The Peak Oil Crisis: The Last Spiral?

Events are moving faster and faster. Equity markets and the dollar are dropping. Oil, gas, diesel and commodities are surging as the investment of last resort.

Margin calls are endangering the financial system. Real estate values and markets are falling. Exotic debt obligations are turning worthless by the billions. Central bankers have started the printing presses and are injecting unprecedented billions of “liquidity” into their banking systems in what so far seems to be a futile effort.

One by one, however, talking heads appear on the business channels to assure us that all will be well by the “third quarter” and that this is a lifetime opportunity to buy equities which will never again be a better bargain. In recent days however, some of the tone of optimistic confidence that has obtained for the last eight months has started to darken a bit and some will even confess it might be a little longer before the good times return.

Missing from all this talk is a realistic appreciation of the role of oil in the world’s economy and the role increasing oil prices will play in the coming economic “recovery.” Although oil prices are discussed dozens of times each day, increases are nearly always attributed to a temporary flight of capital from equities into the safety of commodities. Discussions are formulated around the premise that high oil prices may be unpleasant, but are, as yet, a long way from doing real harm to the country. Eight or nine dollar gasoline in Europe is cited as proof that prices can go much higher without disastrous consequences.

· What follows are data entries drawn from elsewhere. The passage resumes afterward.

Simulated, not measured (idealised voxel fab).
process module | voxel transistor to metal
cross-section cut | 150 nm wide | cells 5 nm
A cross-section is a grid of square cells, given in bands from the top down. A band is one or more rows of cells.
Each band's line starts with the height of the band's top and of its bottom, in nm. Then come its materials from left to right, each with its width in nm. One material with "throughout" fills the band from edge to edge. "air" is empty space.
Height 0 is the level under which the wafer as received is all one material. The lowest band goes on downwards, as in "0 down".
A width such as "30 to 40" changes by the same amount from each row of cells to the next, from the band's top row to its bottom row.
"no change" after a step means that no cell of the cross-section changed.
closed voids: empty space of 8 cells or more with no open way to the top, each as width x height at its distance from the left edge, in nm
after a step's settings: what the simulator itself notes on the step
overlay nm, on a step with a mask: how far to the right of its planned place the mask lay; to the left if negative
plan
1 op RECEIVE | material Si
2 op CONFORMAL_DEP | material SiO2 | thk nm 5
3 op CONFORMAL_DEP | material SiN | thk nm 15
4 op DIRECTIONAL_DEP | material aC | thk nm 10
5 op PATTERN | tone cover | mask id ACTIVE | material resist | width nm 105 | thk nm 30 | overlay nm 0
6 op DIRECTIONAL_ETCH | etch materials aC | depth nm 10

For many months now, the U.S. government and allies in Europe have announced plan after plan to head off further economic declines. Some of these have been quite innovative but few observers have been able to discern any appreciable benefits other than a one or two day jump in the equity markets, a short-lived jump in the dollar and an occasional drop in oil prices. This week’s plan called a "Term Securities Lending Facility" will permit the U.S. Federal Reserve to loan banks and other financial institutions up to $200 billion worth of U.S. Treasury Bills using a range of mortgaged-backed securities, some of dubious value, as collateral.

As several major financial institutions appeared to be on the edge of insolvency earlier this week due to margin calls, the new plan is clearly an act of desperation. The hope is that with the government standing ready to accept securities everyone is pretending still have some value, banks will stop hounding financial institutions with margin calls because there is a rich institution ready to take their dubious paper.

For many months, the Federal Reserve has been relying largely on interest rate cuts to prop up the equities markets. With each cut however, the dollar sank, oil prices rose and the prospects for run-away inflation loomed larger. While this week’s plan sent the Dow Jones soaring up 400 points in the hours after it was announced, nothing has really changed. Oil prices ended the day settled at $108 a barrel, a new all-time high. The government’s new-found willingness to accept over-rated paper that some say may be worth as little as 25 cents on the dollar as collateral changes nothing.

So where does oil fit into all this? The most recent reporting shows that world oil production remains flat and Asian consumption continues to increase. The Chinese just announced that their imports during February were up by 18 percent over February 2007. It is not difficult to fathom why we are seeing record gas and diesel prices in mid-March and why they will be still higher by summer.

Unless the Federal Reserve reverses policy and stops making interest rate cuts in an effort to prop up the equity markets, an event which is widely considered to be highly unlikely, the dollar will continue to fall and oil prices will continue to rise. The downward spiral will continue.

What is largely ignored in all the discussion of economic recovery is that world oil production is likely to start its final decline somewhere in the next 36 to 48 months. Once this becomes evident, prices will start moving much, much higher and shortages will develop.........

The 200 Billion the Fed is making available to the struggling banks is really in truth an attempted bailout mechanism, with the 200 Billion being printed out of thin air, being back by nothing of value ( like our money used to be with gold ). This bailout will as usual be put on the backs of taxpayers. So in essence the middle class will be paying the price of the Fraudulent Fed's scam attempts to save the banks.